Extraterrestrials attempting to learn more about humanity is certainly not a new concept for movies. It’s been part of alien fiction since they stopped being allegories to the “Red Menace” and started being ways for humans to reflect on themselves more objectively. Probably the best example of this is Nicolas Roeg’s The Man Who Fell to Earth in which an alien man arrives and becomes a billionaire while attempting to restore his dying world. This almost assuredly is at least part of the basis for Jonathan Glazer’s film Under the Skin, however he seems more interested in silence than in reflection.
The film is fairly straightforward in its weirdness: Scarlett Johansson plays an alien wearing a human skin who drives around Scotland looking for men who have no family or friends to seduce and eventually abduct and kill. The exact purpose of the abduction is not explained, but we do know it involves putting the men in a hormone-fueled trance where they don’t realize they’re in a giant matte-black room and slowly sinking into a pool of water. From there, the men get their insides sucked out (for food maybe?) and their skin just floats around. She is monitored in this by a male alien who rides a motorcycle and cleans up after her. Most of the men she picks up are young and relatively healthy and very clearly think she’s gorgeous, which is pretty easy to believe.

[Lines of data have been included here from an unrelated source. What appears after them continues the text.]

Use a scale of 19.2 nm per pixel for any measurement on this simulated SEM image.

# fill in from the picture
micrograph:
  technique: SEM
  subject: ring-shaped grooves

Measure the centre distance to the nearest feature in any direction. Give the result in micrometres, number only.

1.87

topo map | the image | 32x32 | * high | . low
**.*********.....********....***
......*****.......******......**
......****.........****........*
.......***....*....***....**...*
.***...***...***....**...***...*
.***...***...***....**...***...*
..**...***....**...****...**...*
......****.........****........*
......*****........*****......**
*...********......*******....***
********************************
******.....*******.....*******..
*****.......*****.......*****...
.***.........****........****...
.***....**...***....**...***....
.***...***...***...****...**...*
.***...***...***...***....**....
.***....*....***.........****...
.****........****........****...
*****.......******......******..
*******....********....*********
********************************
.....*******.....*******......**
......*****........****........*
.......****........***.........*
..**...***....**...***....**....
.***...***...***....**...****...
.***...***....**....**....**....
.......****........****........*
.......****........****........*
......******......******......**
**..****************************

Eventually, she picks up a young man with a severe facial deformity and attempts to do the same thing. She doesn’t quite understand why he’s looked at with fear by most people and she’s incredibly kind to him. However, she finds she can’t quite process the poor boy’s body and lets him go. She then runs away and attempt to understand the strange new emotions she’s feeling, even learning to appreciate why humans seem to think she’s attractive. But she isn’t human and the more she tries to be, the more hardships she’ll have to face, all while the motorcyclist looks for her.
Now as far as a plot goes, this is pretty good, and the way Glazer tackles this from the beginning is quite compelling: many of the young men Johansson picks up are inexperienced actors, and some aren’t actors at all. There are cameras affixed inside her automobile and the interactions she has with them are, more or less, unscripted. It’s never quite clear who is or is not a professional actor, though we have to assume the men who are shown going back and getting their meat sucked out were involved. The effect of this is to get as documentary-like and “objective” a camera as one can.
The beginning sequences with her driving around talking to people and then the very ethereal and weird scenes of the abducted men are compelling and interesting, despite the sparseness. Once Johansson begins to connect with humanity, however, the movie begins to lose a bit of steam for me. It’s a very, very slow movie with a runtime of 1hr 48min, and there’s far too much time from this point forward until the end and very little in the way of narrative but a lot in the way of scenes. What’s interesting is interesting, but they’re mere pockets throughout an otherwise empty landscape.
This is not to say Scarlett Johansson’s performance isn’t excellent, because it patently is. She does arguably the best acting of her career in Under the Skin, managing to effectively appear alien and disconnected with the world around her, then acting like a human for the purposes of seduction, and then going back to alien. It’s a masterclass in subtlety. It’s very common and easy to say that when an actress does as much nudity in a film as Johansson does in this one that they’re being “brave,” but it’s hard to argue with the way she manages to act completely unencumbered and uninhibited. There’s a scene where she examines herself in the mirror that really does feel like a being trying to understand itself.
Overall, Under the Skin is much more impressive in idea than execution, despite a truly brilliant lead performance and some effective and creepy alien visuals. It’s just a bit too sparse and a bit underdeveloped as a result.
The Blu-ray contains 45 minutes’ worth of making-of material which is interesting, but probably not worthy of the time its given… kind of like the movie itself.